Dear Mr. Kaepernick,

Recently, you may have heard that our organization, the Coalition of African American Pastors (CAAP), has criticized your political positions. You may even be aware that CAAP launched a petition urging Nike to sever its business relationship with you in light of your disapproval of the planned Besty Ross flag shoe.

Given this background, you might assume that I hold some hostility or ill-will toward you. Nothing could be further from the truth.

I recognize that you believe you are taking a stand for something important. As someone who marched with Dr. Martin Luther King, Jr. in the American civil rights movement, I respect your passion. I’m only asking that your give more consideration to how that passion is expressed.

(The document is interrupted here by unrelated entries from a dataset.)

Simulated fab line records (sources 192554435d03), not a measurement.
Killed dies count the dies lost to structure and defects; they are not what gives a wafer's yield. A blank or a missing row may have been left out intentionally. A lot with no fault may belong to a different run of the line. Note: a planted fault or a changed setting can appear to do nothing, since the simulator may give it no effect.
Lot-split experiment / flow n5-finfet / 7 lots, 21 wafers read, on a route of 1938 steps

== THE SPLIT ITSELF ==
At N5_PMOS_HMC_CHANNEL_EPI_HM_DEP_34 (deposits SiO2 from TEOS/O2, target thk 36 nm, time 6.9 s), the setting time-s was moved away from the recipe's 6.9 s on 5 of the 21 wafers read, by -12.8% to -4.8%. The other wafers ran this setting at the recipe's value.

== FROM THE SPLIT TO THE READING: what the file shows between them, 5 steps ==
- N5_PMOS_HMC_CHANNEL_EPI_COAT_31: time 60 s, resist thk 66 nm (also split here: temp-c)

Whatever your intent, the effect of your protests and comments regarding the American flag has been to persuade millions of your countrymen that you hold this nation in contempt. From there, it is logical to conclude that you also despise the people who love America despite its flaws. Some of these people have even fought and died for this country.

Like people, countries make mistakes. They have history. Not all of the history is good, but it is all ours. It is a shared record of who we have become. And while there is space for discussing  those historical mistakes, we shouldn’t let it overshadow what is great about our nation. 

Reducing American history to its flaws or looking at it only through the lens of racism is too limited. It erases the contributions of the men and women who worked and sacrificed to make this country great. There is dignity in our shared history that should not be swept aside.

Moreover, this approach sends the wrong message. Rather than bringing people together to work for change, it sows division. Instead of inspiring young people, it suggests that America was never great and begs the question of why it’s worth improving.

I believe that America was always great. The ideals on which this country was founded are a shining light to the world. We only have to work to be worthy of them.

Which leads me to your passion for making the world better. As I wrote earlier, I’m impressed by your dedication to change. However, I urge you to pour your energy into the kind of change that will directly help African-Americans (and all Americans). 

If you look at what ails our community, you’ll see that opportunity and education continue to be major issues for black Americans. As a successful and educated black man, you could use your influence to help young men appreciate the importance of a degree. You could promote entrepreneurship and businesses in African American communities. You could help lobby for prison reform or bring attention to health care access, job loss related to illegal immigration, and disparities in health care.

In short, there are many, many ways that you could focus your efforts on change that will have a real, measurable effect on the African American community. Getting involved on that level would separate you from the celebrities who express their activism through microphones, galas, and keyboards.

I would be happy to discuss this further with you at any time. Please feel free to reach out to me so we can meet in person. Perhaps we can demonstrate to the world that people of different opinions – but passionately devoted to improving their community – can work together for the good of all Americans.